Integrating Amazon S3 Tables with AWS analytics services - Amazon Simple Storage Service

Integrating Amazon S3 Tables with AWS analytics services

This topic covers the prerequisites and procedures needed to integrate your Amazon S3 table buckets with AWS analytics services. For an overview of how the integration works, see S3 Tables integration overview.

Note

This integration uses the AWS Glue and AWS Lake Formation services and might incur AWS Glue request and storage costs. For more information, see AWS Glue Pricing.

Additional pricing applies for running queries on your S3 tables. For more information, see pricing information for the query engine that you're using.

Prerequisites for integration

The following prerequisites are required to integrate table buckets with AWS analytics services:

Important

When creating tables, make sure that you use all lowercase letters in your table names and table definitions. For example, make sure that your column names are all lowercase. If your table name or table definition contains capital letters, the table isn't supported by AWS Lake Formation or the AWS Glue Data Catalog. In this case, your table won't be visible to AWS analytics services such as Amazon Athena, even if your table buckets are integrated with AWS analytics services.

If your table definition contains capital letters, you receive the following error message when running a SELECT query in Athena: "GENERIC_INTERNAL_ERROR: Get table request failed: com.amazonaws.services.glue.model.ValidationException: Unsupported Federation Resource - Invalid table or column names."

Integrating table buckets with AWS analytics services

This integration must be done once per AWS Region.

Important

The AWS analytics services integration now uses the WithPrivilegedAccess option in the registerResource Lake Formation API operation to register S3 table buckets. The integration also now creates the s3tablescatalog catalog in the AWS Glue Data Catalog by using the AllowFullTableExternalDataAccess option in the CreateCatalog AWS Glue API operation.

If you set up the integration with the preview release, you can continue to use your current integration. However, the updated integration process provides performance improvements, so we recommend migrating. To migrate to the updated integration, see Migrating to the updated integration process.

  1. Open the Amazon S3 console at https://console.aws.amazon.com/s3/.

  2. In the left navigation pane, choose Table buckets.
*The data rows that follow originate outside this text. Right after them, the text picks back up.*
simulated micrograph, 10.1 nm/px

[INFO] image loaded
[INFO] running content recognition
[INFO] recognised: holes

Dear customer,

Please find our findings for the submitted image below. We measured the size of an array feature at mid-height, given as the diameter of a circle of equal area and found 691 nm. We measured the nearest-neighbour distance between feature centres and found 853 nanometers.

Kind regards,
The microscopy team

  3. Choose Create table bucket.

    The Create table bucket page opens.

  4. Enter a Table bucket name and make sure that the Enable integration checkbox is selected.

  5. Choose Create table bucket. Amazon S3 will attempt to automatically integrate your table buckets in that Region.

The first time that you integrate table buckets in any Region, Amazon S3 creates a new IAM service role on your behalf. This role allows Lake Formation to access all table buckets in your account and federate access to your tables in AWS Glue Data Catalog.

To integrate table buckets using the AWS CLI

The following steps show how to use the AWS CLI to integrate table buckets. To use these steps, replace the user input placeholders with your own information.

  1. Create a table bucket.

    aws s3tables create-table-bucket \ --region us-east-1 \ --name amzn-s3-demo-table-bucket
  2. Create an IAM service role that allows Lake Formation to access your table resources.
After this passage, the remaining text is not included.